TNI troops pulling out of E. Timor
The unexpected move started yesterday, as confusion arose over when foreign troops would arrive.
INDONESIAN troops began an unexpected early pullout from East Timor’s capital of Dili yesterday as commanders here and in the territory gave conflicting comments about when an advance party of Australian-led peacekeepers would arrive.
Shortly after the military (TNI) said here that the territory was ready to receive the international force – and that an advance party was expected today – East Timor military chief Maj-Gen Kiki Syahnakri said they will not land today.
News agencies in Dili last night quoted him as having said the advance team “will not come tomorrow”, and it was not clear if the team – led by Australia’s Major-General Peter Cosgrove – would arrive tomorrow.
The confusion came on a day when Australian Prime Minister John Howard warned of a “massive reaction” from participating countries, including the United States, if the peacekeepers fell prey to attack in the troubled territory.

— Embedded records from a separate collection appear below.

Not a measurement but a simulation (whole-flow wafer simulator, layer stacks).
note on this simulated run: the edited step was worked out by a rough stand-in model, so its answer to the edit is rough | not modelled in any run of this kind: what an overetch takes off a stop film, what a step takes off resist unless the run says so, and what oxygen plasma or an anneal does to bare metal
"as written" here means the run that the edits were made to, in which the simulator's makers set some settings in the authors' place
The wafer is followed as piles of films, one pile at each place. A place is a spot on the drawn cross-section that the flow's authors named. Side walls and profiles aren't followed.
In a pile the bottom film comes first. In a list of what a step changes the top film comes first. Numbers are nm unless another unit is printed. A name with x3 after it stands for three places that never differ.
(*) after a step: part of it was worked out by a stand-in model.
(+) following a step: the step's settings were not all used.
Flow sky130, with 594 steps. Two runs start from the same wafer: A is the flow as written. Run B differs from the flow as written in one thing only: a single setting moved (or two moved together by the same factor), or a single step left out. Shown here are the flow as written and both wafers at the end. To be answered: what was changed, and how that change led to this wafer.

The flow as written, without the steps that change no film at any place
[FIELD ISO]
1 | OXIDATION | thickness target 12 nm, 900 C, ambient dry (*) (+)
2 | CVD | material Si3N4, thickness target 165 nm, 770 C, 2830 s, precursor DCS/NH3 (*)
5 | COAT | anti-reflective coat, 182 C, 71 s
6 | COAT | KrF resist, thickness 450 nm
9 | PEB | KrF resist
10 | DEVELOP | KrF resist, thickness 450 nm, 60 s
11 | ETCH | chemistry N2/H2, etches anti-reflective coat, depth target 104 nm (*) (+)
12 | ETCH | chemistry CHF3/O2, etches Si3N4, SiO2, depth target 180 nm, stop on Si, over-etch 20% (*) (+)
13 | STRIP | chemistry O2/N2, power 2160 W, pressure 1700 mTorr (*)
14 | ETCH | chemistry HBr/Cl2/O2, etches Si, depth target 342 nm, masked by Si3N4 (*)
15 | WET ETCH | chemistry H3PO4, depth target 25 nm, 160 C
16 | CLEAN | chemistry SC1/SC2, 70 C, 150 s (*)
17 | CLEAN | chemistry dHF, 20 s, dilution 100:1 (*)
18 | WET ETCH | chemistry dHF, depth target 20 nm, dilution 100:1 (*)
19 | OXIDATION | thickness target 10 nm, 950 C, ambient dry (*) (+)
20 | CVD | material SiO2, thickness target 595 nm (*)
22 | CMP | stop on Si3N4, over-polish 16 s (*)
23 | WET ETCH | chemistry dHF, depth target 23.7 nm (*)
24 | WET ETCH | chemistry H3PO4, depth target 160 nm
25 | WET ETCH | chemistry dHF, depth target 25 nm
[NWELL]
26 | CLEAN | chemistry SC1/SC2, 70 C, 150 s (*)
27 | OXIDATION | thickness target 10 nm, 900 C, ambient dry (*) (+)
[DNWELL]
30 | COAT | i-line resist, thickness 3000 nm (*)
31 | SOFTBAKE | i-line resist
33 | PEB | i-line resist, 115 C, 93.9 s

With sporadic gunfire still reverberating in the outskirts of Dili, two battalions of Indonesian troops numbering about 5,000, mostly native East Timorese and members of the district and regional commands, officially began their pullout in what TNI officials described as an attempt to “minimise the possibility of conflict”.
The East Timor military command also indicated that pro-Jakarta militias will be confined to the western part of the territory and that the men from the Aitarak group blamed for much of the destruction will be barred from Dili.
But military sources here told The Straits Times that several hundred Indonesian troops were heading for the jungles and mountains to hunt down pro-independence supporters – and could remain to fight a protracted guerilla war with the peacekeepers.
The TNI, still licking its wounds after losing the territory it invaded in 1975, and now forced to accept the Australian-led force, is likely to turn a blind eye to such activities.
A senior airforce officer said Indonesian jets are also being deployed to make occasional forays over East Timor “in a game of psychological warfare” to unnerve the foreigners.
To complicate matters, the military-backed militias responsible for much of the violence are also carving up large parts of the territory and making them “off-limits” to the 8,000-strong peacekeeping force coming in from staging points in Darwin, Australia.
Mr Howard, seen as adopting an increasingly assertive stance towards Indonesia, said soldiers are bracing themselves for possible attacks.
But he warned Jakarta that any such provocation would result in retaliation and a strengthening of the multi-national force.
“They must of course contemplate that if attacks were to occur, then that in turn would result in a much stronger level of intervention and retaliation, including stronger involvement by countries that are now giving important support,” he said.
Mr Howard, whose administration has incurred Jakarta’s ire for “meddling too much” in the East Timor debacle, said the US is among those likely to react to any aggression by Indonesian troops.
The US is committing just 200 personnel to provide logistics, communications and intelligence support. But it has also made arrangements for US heavy-lift aircraft to transport helicopters and outsized cargo from the 23 participating countries to the Darwin staging area.